Celebrating Scooby Doo’s Amazing Twin Peaks Crossover (Yes, Really)

More than a mere easter egg or reference, Scooby Doo: Mystery Incorporated committed multiple episodes to a brilliant and shockingly accurate Twin Peaks crossover...

When I saw images of Scooby-Doo in the Red Room from Twin Peaks I assumed it was fan art. Mark Frost and David Lynch’s [insert literally any genre here] series is my favourite TV show so when I discovered my assumption was incorrect, that Scooby and the gang do indeed find themselves in the Red Room, I had to track down the series it was from.

Scooby-Doo: Mystery Incorporated ran for two seasons between 2010 and 2013 and, plainly, is the show in the franchise that adults can watch without feeling the least bit embarrassed. Having just watched all 52 episodes, I can confirm it’s a wonderful series. Suitable for kids, of course, yet so many of its jokes and serialised storylines are clearly geared towards an older audience. This is true for the show’s many pop culture references, featuring everything from The Velvet Underground to Hellraiser. Yes, it’s an animated children’s show featuring Cenobite sex demons.

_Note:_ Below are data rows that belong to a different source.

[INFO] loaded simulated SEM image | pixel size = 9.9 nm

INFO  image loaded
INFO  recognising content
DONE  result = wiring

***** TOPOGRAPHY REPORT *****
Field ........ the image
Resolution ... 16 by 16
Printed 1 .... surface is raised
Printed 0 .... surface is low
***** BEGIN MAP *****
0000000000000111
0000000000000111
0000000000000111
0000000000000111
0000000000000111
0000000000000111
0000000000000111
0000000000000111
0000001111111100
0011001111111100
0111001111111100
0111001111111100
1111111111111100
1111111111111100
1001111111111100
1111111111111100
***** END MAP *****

After a few episodes I thought I had worked out what to expect from the Twin Peaks scene. Much like the show recreating the famous bathroom scene from The Shining, it’ll be a fun easter egg, a few seconds of screentime. Wrong. It’s no mere reference. The Red Room plays a huge role in the show’s serialised plot, revealing vital details to the overarching narrative. Nor is it contained to one scene, or even one episode. The Red Room appears in multiple episodes. I was shocked and so very happy.

It’s not just the visuals of the Red Room but the room/dimensional realm itself. Anyone can include some red curtains and a black-and-white chevron floor. There’s no other word for it: it’s a crossover between the two shows. The Red Room, part of or connected to the Black Lodge (some people use the names of those places interchangeably but I see them as different), is lore accurate to what we experience in Twin Peaks. I doubt they asked for permission and I’m shocked the makers of Mystery Incorporated managed to get away with it without being sued.

Scooby enters the Red Room, or Sitting Room as it’s called in the show (a play on it’s alternate Twin Peaks name of the Waiting Room) during a dream, consisting of the same endless curtained corridors, the same chairs and statue, and even a dancing man. The SAME dancing man. Michael J. Anderson reprises his role as The Man From Another Place and gets more to do here than he did in Twin Peaks. Although sadly I don’t think he’s actually speaking backwards in Mystery Incorporated and they just put a weird effect on his voice instead.

We never saw that character, also known as The Arm, outside of the otherworldly realm in the show, besides visions of him in the similar room above the convenience store and briefly dancing on the bed after Josie’s death. Mystery Incorporated gives him a full character, the part of him trapped in the room and the part of him walking free. After Anderson refused to return for Twin Peaks: The Return, and said some awful bitter things about Lynch which suggests some mental health issues, this Scooby-Doo role acts as a fun, fitting return and finale for the character (not counting his eventual evolution into an electric tree with a potato head).

A couple of episodes after Scooby’s Dale Cooper-esque dream, the entire gang undergo hypnosis to enter the Red Room, spending the majority of an episode there. Scooby’s girlfriend Nova (don’t worry, she’s also a dog) acts as the Laura Palmer substitute, appearing through undefined means and spouting cryptic clues. The episode even features duality and doppelgängers, with good versions of the villains we’ve seen throughout the show trapped in the Sitting Room while their evil versions run free.

It’s not just filler for Twin Peaks fans but key discoveries about Mystery Incorporated’s serialised narrative are revealed, with the Red Room the key to so much storytelling. It’s here where the show’s elaborate lore (featuring real supernatural monsters as well as men in masks) mixing Babylonian Anunnaki mythology and classic sci-fi ideas are ‘explained’. Even this has Twin Peaks connections, with Judy being some mythic evil being and the Black Lodge denizens also being connected to space, planetary alignments, and even UFOs (read Mark Frost’s The Secret History of Twin Peaks for all that weird meaty goodness). Upon learning these revelations, Velma is distressed how nothing makes sense. The show’s writers clearly take joy in doing a crazy Lynchian dream logic episode within an otherwise logical, formulaic franchise.

A Scooby-Doo/Twin Peaks crossover, featuring a quote from The Godfather Part III for good measure. God, I love Mystery Incorporated. It’s a brilliant show. Plus it features Matthew Lillard as Shaggy, who went on to appear in the modern season of Twin Peaks, delivering a great performance. And now anytime I watch Twin Peaks I’ll half expect Cooper to say “let’s see who the killer really is” and pull Leland’s mask off to reveal Bob underneath. Although this all begs the question: when are we getting Mystery Incorporated: The Return? Hopefully it won’t take 25 years.